# Martin Logan C2 Center or Motion?? Any Input?



## HTGeek7 (Mar 20, 2012)

Currently ordering the new Martin Logan Motion 40's for my setup and replacing the center. I have heard the motion 8 and it sounds great (especially matching the finish for speakers), but saw a electromotion C2 center that seemed to be significantly bigger than the motion series. Does anyone have any input or experience with these centers within their system. Also MOTION 30 soon to be released, can't find any articles or pictures of what it's going to look like. So might hold out to purchase the "recommended" pairing center channel.
Any thoughts or advice would help...I am partial to Martin Logan, and I know I know Much better center channels available by ML but one little problem..... :spend: <--- ME :foottap:addle: <-- WIFE :rofl:


----------



## TypeA (Aug 14, 2010)

Gotta love the Motion series, I know Ive been thrilled with my pair of LX16s. I was very excited to see Martin Logan branch out into a more affordable product line with their Motion series. Though I would imagine an usually large portion of the Martin Logan fan-base consider the Motion series more a matter of Martin Logan 'loosing their way' than as a company that is attempting to diversify and profit in a tough economy while still offering products worthy of the Martin Logan name. Frankly, I fully support anyone who would take advantage of the performance to price ratio that the Martin Logan Motion series represents. However I dont know of any Motion owners around these parts, go figure. ML has a forum but, again, the Motion series doesnt seem to get much love over there either. Let us know what you decide to try, I dont think you can go wrong no matter that models you try in the Motion series.


----------



## TypeA (Aug 14, 2010)

BTW Sonnie himself did a review of the Motion Series, have you checked it out???

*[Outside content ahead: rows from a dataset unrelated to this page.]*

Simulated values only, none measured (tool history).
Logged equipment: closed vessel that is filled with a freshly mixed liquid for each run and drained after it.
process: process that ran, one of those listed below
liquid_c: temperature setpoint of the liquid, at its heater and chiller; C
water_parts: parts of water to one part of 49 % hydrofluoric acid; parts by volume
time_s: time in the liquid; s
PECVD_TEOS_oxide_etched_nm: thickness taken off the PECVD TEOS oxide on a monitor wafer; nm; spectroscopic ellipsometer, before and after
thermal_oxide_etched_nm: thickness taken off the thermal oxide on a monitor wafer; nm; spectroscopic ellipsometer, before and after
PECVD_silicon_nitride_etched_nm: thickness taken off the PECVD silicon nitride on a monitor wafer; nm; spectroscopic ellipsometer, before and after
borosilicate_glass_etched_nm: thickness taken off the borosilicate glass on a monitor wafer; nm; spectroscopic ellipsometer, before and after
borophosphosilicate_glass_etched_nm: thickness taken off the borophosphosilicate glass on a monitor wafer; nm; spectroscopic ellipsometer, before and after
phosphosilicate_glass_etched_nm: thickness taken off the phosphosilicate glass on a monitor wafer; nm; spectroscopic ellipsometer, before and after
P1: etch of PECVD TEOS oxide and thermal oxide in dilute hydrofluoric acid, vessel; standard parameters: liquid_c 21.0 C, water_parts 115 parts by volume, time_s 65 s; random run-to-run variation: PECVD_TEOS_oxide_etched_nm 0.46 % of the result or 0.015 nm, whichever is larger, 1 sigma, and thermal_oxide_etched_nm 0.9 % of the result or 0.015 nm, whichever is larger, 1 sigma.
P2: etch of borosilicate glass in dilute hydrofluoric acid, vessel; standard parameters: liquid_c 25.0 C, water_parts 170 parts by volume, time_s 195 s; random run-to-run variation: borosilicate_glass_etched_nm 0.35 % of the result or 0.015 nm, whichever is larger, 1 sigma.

http://www.hometheatershack.com/for...martinlogan-motion-speaker-system-review.html


----------



## Albertan (Jun 16, 2012)

I went with the EM-C2, but it's still in shipment. The C2 is twice as much, but I would expect the move up from 4" to 5¼" low frequency drivers to be worth it. The center channel is one of the most important speakers in a HT setup. Good luck.


----------



## HTGeek7 (Mar 20, 2012)

Definitely let me know how it works out for you and thanks to all for the replies


----------



## game514 (Jul 24, 2012)

I have the motion 12s and 10s.

Need a center as well and the motion c won't drip in price


----------



## Ikarius (Nov 22, 2011)

I've ended up in a ML 5.1 system myself; LX-16 for L/R, EM-C2 for Center, and FX for surround, and I'm absolutely thrilled with this system. I have listened to the Motion 8 center, and I'd pair it with Motion 4's, but not the LX-16s or Motion 40s. The Motion 40s are really good L/R towers, and are fantastic for musical content- they present a richer, fuller sound than the LX-16s if you like listening in stereo mode. My personal preference is using a 5.1 system in "multichannel-stereo" mode, so I don't really need the Motion 40s. If I was listening primarily in stereo mode, I'd be jonesing for a pair of Motion 40s for sure. Anyhow, I'd strongly recommend the EM-C2 center for you- it's drivers and tweeter are much more appropriately sized to match up with the Motion 40s than what's in the Motion 8.

Cheers
Ikarius


----------